Keep in mind, though, that for around $500, when it comes to a 50-inch TV, there is no clear winner in terms of picture quality. All have strengths and weaknesses. And stepping down slightly in size doesn’t get you enough of an increase in picture quality to offset the loss in size. So even a great-looking 40-inch TV doesn’t look enough better than the Vizio to make up for how much smaller it is.

If the best picture quality possible is your goal, check out our Best TV guide.

How we picked

$500 can get you pretty great picture quality. According to our research, spending a bit more for this size doesn’t yield much (if any) improvement in picture quality.
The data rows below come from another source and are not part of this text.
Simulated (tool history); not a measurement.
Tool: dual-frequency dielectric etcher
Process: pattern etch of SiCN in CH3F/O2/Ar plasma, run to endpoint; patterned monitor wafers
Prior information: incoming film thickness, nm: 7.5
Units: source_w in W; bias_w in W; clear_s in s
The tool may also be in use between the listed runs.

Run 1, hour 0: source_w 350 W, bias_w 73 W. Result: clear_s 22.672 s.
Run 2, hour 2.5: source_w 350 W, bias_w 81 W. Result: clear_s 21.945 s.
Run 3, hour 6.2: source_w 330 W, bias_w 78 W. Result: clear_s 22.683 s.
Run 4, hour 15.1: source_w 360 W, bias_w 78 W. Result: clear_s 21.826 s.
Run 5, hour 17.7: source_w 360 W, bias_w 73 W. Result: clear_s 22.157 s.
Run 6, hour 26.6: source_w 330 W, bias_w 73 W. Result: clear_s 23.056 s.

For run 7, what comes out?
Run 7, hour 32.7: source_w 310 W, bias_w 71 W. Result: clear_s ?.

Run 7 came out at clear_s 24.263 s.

I also eliminated most smaller screen sizes in the same price range: 48 inches was okay, 47 was pushing it, and 46 would have to be pretty amazing to make up for its smaller size.

Off-brand TVs aren’t going to offer better picture quality than one of the major brands. Unlike many categories we cover at the Wirecutter, good TVs don’t just “happen.” There isn’t going to be a surprise no-name brand that looks better than the big names. Not this year, anyway. Maybe someday.

After making this shortlist, I queried the opinions of TV reviewers I trust. The E-series was consistently among the most positively reviewed, but only by a small amount. To be honest, the TVs in this range are “good,” but none are “great.” That’s just the nature of this part of the market.

Our Pick

The Vizio E-series wins out for having impressively dark black levels (again, a rarity in this price range of LCD), but still having a bright image. The motion resolution is OK, as is the color accuracy. Neither of the last two are standouts, but neither are “bad.” Overall the image is “very good,” which, when you consider the price, is excellent.

Input lag, important to gamers, is excellent: under 30 ms. Average for TVs is around 55 ms.

Though it seems an odd aspect to praise, no reviewer seemed to dislike the E-series. For an inexpensive LCD, that’s actually pretty impressive.

CNET liked the E-series the best, giving it a 4/5 stars and an 8/10 for performance. They concluded, “With picture quality that outdoes that of numerous more-expensive TVs, Vizio’s E series likely represents the best value of 2014.”

Digital Trends liked the E-series, as did Sound & Vision and Rtings.com.

Consumer Reports liked the E-series the least of the major review sites (paywall), giving the 50-inch a 57/100. Their highest rating in this size is 69/100, our runner up. They felt it had “Very Good” image quality overall, praising the detail and black levels, but found the color accuracy and viewing angle to be below average (more on the latter in the Flaws section.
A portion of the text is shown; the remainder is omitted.